Whether you are starting a single-member or multi-member LLC, your operating agreement should address all of the topics below. Some of these stipulations will not have much bearing on the actual operations of a single-member LLC, but are still important to include for the sake of legal formality.

  1. Organization: When the LLC was officially formed, who its members are, and how ownership is divided. Multi-member LLCs may utilize an equal ownership structure or assign various members different “units” of ownership. An operating agreement makes it clear that your LLC is a separate legal entity.
  2. Management & Voting: Whether the LLC will be managed by its members or by an appointed manager, and how members will go about voting on business matters. Typically, each member has one vote, but you may wish to give some members more voting power than others. For more information on managing your LLC, read our Member-Managed vs Manager-Managed guide.
  3. Capital Contributions: The amount of money each member has invested in the business. This is also where you should establish an approach to raising additional funds in the future.

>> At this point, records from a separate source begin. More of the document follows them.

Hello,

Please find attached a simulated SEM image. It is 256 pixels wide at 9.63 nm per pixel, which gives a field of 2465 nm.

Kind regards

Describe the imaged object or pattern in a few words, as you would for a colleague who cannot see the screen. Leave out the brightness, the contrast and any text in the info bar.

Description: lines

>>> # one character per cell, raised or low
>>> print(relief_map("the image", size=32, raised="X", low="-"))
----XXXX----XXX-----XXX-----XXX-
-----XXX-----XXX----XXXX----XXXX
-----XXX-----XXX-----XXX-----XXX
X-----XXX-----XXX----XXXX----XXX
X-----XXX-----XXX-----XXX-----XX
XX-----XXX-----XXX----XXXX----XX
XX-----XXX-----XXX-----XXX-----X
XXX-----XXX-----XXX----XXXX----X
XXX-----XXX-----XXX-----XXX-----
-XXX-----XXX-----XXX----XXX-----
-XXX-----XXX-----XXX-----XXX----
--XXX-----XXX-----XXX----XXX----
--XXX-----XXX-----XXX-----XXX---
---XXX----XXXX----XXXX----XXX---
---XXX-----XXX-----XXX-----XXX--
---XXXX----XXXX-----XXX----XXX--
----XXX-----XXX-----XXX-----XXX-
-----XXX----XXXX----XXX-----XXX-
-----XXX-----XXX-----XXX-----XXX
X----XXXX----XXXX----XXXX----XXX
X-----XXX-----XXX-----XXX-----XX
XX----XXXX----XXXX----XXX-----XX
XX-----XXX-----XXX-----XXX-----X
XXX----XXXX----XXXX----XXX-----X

  4. Distributions: How profits and losses will be divided among the members. The most common option is to distribute profits evenly. If you want them divided a different way, this should be detailed in your operating agreement. For more information on the basics of LLC ownership, read our Contributions and Distributions guide.
  5. Changes to Membership Structure: How roles and ownership will be transferred in the event that a member leaves the company. It’s essential to lay out the process for buying out and/or replacing a member in the LLC’s governing document.
  6. Dissolution: Dissolution: If at some point all the members of your LLC decide you no longer wish to conduct business, you should officially dissolve it. Outlining the hypothetical process of dissolving your business is an important aspect of your operating agreement. To learn how to dissolve your California LLC, read our California LLC Dissolution article.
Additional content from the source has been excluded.